Performance of locateFiles
locateFiles expected to perform with long lists of files? I was hoping for performance similar to the initial
translateConstraints that generated the list.
Is there some practical limit to the number of files requested that we should try to stay under? (By splitting up one big request into multiple sequential ones).
I've had ten files complete in around a minute, which is still slower than locating them one-by-one. Thousands of files takes longer than anyone has yet bothered to wait.
I now have 10 files not returning at all (tens of minutes). Though maybe there are other SAM problems currently, since I'm unable to start a project either.

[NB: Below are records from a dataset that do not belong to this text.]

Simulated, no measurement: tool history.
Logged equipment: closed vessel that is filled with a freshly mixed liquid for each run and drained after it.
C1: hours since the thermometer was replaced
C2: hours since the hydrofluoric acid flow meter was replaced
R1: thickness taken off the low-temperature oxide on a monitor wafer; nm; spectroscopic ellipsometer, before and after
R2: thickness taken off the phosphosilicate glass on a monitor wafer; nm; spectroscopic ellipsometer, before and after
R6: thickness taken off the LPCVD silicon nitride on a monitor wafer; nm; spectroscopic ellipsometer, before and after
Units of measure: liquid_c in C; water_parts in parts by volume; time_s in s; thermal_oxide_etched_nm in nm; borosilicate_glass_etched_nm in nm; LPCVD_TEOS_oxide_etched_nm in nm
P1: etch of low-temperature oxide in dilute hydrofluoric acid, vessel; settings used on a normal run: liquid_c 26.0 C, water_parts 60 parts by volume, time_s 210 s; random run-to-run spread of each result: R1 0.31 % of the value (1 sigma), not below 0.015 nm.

#1 Updated by Christopher Backhouse over 4 years ago
SAM is healthier this morning and 10 or 100 files locate in a second or so again.
But the time does seem to increase super-lineraly with the number of files passed. Locating 1000 files took aroiund a minute.
For now I'm "chunking" my queries to get the best performance (making multiple queries for a subset of the files). If locateFiles() was linear or better the best thing to do would be to request all files at once, but I actually do better with much smaller chunks (though too many chunks and you're paying the network latency costs I was trying to avoid in the first place).
Locating the 15086 files of dataset
prod_mrcccaf_FA14-12-29_nd_genie_nonswap_downsampled I get these times for different chunk sizes:
200 5m42 100 3m23 75 2m43 50 2m25 25 3m01 12 8m35
So it looks like the sweet spot is around 50 files/query. The numbers are noisy though. I got 3m01 and 3m34 when retesting with 50 later.
#3 Updated by Robert Illingworth over 4 years ago
This is probably at least partially due to memory overhead in the SQLAlchemy ORM layer. The upcoming new version of SQLAlchemy is supposed to reduce the overhead, so it may improve this. It would be possible to rewrite this to skip the ORM and use the DB query results more directly, but this would be quite a lot of work (and although I would expect it to improve the linearity, I'm more doubtful there would be a significant improvement over using the current implementation with the optimum chunk size).
#4 Updated by Christopher Backhouse over 4 years ago
Round trip time to the server makes a big difference to what the optimum chunk size is. I just looked up 15086 files (in chunks of 50) in 30s from Fermilab, while the same thing took 5 minutes from Caltech.
It would be nice not to have to worry about the chunking on our side. Even if the server-side implementation is just to do a bunch of chunked queries and string all the results together in the response.
Presumably the optimal chunk size server-side is smaller (you have even less latency to try to overcome) and so the throughput should be higher doing it there than in our code.
#5 Updated by Robert Illingworth over 4 years ago
That's an interesting point which I hadn't considered. I don't know how you're running this, but you might benefit from using persistent http connections, since that eliminates the three-way TCP handshake and the three (or even four)-way connection closedown. The samweb client will automatically do this if you're using the python api and the requests library (http://docs.python-requests.org/en/latest/) is available; I don't think ifdh can do it.
Breaking large lists down in the server and streaming the results back is a possibility. It'd require some code restructuring, but less than the idea of rewriting it to not use the ORM like I mentioned before.